Nice write up on this proposal by the AIPLA on revising 35 USC § 101-I hope it gets traction in Congress. I particularly like the fact that it makes no mention of "abstract idea" being relevant to patent-eligibility. I guess that AIPLA has decided that if SCOTUS won't define what this term means (i.e., per Alice), than perhaps it shouldn't be part of the patent-eligibility equation in 35 USC § 101 at all.

I would say, "is known to exist in nature". That stupid rule prevented GE from getting a patent on the diamond it invented.

If I can correlate A with B, is that patentable? Would that be a process that can be performed "solely in the human mind?" I'm thinking of a Mayo v. Prometheus situation.

At first sight a very useful and workable proposal It deserves to gain traction.

"or can be performed solely in the human mind" would cover a claim limited to the correlation. A claim that further recites ways of detecting that correlation, not otherwise known in the prior art, might (and I emphasize might) be a different story.

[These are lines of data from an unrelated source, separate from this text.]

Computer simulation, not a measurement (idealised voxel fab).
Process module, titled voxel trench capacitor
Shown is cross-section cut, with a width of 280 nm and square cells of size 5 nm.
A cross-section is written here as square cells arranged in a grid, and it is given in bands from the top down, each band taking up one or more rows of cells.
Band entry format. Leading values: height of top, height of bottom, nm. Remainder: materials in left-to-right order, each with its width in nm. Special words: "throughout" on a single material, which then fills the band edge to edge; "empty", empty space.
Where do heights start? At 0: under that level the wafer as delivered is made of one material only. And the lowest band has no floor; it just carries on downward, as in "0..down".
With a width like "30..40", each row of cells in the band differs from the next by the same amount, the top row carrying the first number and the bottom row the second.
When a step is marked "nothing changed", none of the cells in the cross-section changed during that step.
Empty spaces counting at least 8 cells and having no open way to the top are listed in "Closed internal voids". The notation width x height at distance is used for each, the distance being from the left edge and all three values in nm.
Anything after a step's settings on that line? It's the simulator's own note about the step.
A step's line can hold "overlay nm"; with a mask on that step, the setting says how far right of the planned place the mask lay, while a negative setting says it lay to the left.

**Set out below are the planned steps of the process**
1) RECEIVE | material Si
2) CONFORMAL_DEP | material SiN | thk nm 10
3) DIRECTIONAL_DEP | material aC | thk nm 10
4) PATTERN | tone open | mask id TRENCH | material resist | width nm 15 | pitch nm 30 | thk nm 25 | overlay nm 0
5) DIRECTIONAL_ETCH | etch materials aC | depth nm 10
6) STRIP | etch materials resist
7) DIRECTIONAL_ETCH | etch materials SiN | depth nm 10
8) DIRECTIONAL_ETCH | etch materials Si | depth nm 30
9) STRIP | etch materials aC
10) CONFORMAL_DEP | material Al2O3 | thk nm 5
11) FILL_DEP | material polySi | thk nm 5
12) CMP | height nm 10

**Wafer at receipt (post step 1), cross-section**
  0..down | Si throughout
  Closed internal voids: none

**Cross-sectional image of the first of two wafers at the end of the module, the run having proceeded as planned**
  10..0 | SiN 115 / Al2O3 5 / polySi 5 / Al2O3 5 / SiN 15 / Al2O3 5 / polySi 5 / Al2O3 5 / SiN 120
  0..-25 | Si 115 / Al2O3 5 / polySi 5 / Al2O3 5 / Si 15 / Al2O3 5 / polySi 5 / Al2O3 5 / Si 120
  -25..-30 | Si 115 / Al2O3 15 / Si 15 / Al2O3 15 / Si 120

This comment from SRG reminds me of the differences inherent in discussions of math, applied math (aka engineering), and Math(S) - the philosophical extension of both math and applied math.

And it also reminds me that the focus is obscured just a bit with the thrust of the question.

Patents protect utility.

A thought - ON ITS OWN - does not have the utility that patents seek to protect. If there is an implied attempt to indicate that patents "cover" these things known as purely mental steps, then that attempt is not an attempt at clarity, but rather, it is an attempt at obfuscation. It is a moving of goalposts from what a claim may be to a claim GEARED ONLY to a "mental steps" ideological framework.

The "solely" aspect is meant to reinforce a concept already present in patent law, but that has been the focal point of a renewed (some may say "Zombie") attack based on that decrepit mental steps theory.

As other patent blogs have noted, and as one certain patent blog owner has even coined a phrase describing the situation, there is a very real difference between any claim - taken as a whole - that exists SOLELY in the mind, a claim that is written (painstakingly) entirely in "objective physical structure terms" and a claim that exists in a Vast Middle Ground, with ELEMENTS of structure, perhaps mental steps, and other PURELY OPTIONAL claim formatting.

The patent system has long been under attack by those who would see the merely optional claim form of "objective physical structure" NOT be an option.

As might be expected, this attack circles around the single most accessible form of innovation in the world: software.

However, it should be kept sharply in mind, that as long as one is at least in the Vast Middle Ground, one is NOT in the "entirely in the mind" zone that this new rendition of 101 is meant to emphasize.

To that end, Dr. Noonan, your comment of " A claim that further recites ways of detecting that correlation, not otherwise known in the prior art, might (and I emphasize might) be a different story." is NOT correct as to what the aim of this legal change is.

You may be correct with that comment as it may apply (or not apply, depending on the whims of whichever judicial panel that you draw) with the CURRENT law, as the current law has been mashed (like a nose of wax, even).